Cienki Stands By 51% Figure in Brochure

By Elizabeth F. McNamara

At the end of the Town Council meeting Monday night, President Sue Cienki spoke in defense of statistics offered by the town to illustrate the difficult financial situation she has argued it faces. This came in response to the statement released over the weekend from two residents who had met with Cienki, Vice President Sean Todd and resident Stuart Peterson to discuss the validity of those numbers and statistics.

“I, along with Mr. Todd, met with three members of the public, Anne Musella, Eugene Quinn and Stuart Peterson, to go over some of the financial questions and issues [Musella and Quinn] have. We provided extensive documentation with the anticipation that we would be meeting again … so that we could all come to consensus with those numbers.

It was much to our surprise that they put out a press release saying that our numbers were wrong,” Cienki said.

One number she was referring to was the 51 percent median tax rate increase figure used in a brochure issued by the town last spring. Quinn took every tax bill from the year-span in question (2011 to 2016) and calculated a 14.6 percent increase, not a 51 percent increase.

On Monday, Cienki explained her analysis of the tax rate increase.

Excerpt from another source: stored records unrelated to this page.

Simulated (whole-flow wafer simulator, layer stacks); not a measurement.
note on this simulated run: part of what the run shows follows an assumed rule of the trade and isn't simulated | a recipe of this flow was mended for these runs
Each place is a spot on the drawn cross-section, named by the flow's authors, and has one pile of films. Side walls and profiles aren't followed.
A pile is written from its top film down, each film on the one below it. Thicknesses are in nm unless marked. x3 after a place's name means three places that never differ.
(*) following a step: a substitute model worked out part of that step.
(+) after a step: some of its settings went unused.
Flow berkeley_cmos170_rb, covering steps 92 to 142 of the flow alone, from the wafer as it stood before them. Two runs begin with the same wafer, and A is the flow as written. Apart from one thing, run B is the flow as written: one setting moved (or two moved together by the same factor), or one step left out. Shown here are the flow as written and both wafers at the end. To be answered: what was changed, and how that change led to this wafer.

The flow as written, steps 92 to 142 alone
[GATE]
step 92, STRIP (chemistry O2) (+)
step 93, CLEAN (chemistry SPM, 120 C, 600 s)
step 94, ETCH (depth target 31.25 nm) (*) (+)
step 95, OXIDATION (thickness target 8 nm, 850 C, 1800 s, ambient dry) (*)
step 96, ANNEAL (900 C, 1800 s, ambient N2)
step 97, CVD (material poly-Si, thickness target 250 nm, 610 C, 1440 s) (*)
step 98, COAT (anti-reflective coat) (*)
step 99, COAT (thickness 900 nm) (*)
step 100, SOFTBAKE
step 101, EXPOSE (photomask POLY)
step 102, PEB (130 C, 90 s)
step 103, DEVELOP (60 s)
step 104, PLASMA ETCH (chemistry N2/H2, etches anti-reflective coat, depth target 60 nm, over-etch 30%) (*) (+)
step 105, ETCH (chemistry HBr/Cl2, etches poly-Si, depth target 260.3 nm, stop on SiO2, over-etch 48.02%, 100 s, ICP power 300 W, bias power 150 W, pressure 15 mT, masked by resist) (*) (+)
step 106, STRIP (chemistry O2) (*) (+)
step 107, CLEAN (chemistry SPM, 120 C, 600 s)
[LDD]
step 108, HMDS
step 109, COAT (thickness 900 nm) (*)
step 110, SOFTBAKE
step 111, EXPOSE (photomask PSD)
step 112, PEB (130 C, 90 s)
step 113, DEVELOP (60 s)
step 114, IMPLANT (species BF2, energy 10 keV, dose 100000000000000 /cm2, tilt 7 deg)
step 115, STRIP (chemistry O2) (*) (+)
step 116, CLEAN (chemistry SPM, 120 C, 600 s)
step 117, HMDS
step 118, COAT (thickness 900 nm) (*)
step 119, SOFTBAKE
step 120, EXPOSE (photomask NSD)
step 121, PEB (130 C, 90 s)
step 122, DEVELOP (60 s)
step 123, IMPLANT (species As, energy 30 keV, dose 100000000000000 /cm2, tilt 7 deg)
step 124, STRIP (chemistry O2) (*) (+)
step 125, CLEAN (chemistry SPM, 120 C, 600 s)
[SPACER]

“I had said if our numbers were wrong, we would correct it and put corrections on our website. I went back and looked at some property taxes…. I looked at my tax increase – 31 percent, along with most of my neighbors. And I said I looked at various properties throughout the town … I looked at 23 properties and there was only one property that had a decrease, a 2 percent decrease. We saw a decrease of 2 percent and an increase of 79 percent.”

An audio excerpt from the Dec. 20 meeting provided by Musella (and recorded with permission of all in attendance) provides a picture into the discussion:

Sue Cienki: . . . our town manager, our finance director: give me accurate information.

Anne Musella: And then your verification was, it was sort of anecdotal . . .

SC: Does this make sense to the people in your neighborhood? . . . So you do a sanity check. Make sure these numbers are right. And that’s what you say to your finance director. Make sure any information that goes out to the public is right. Connect the dots.

Sean Todd: You just take what your employees give you.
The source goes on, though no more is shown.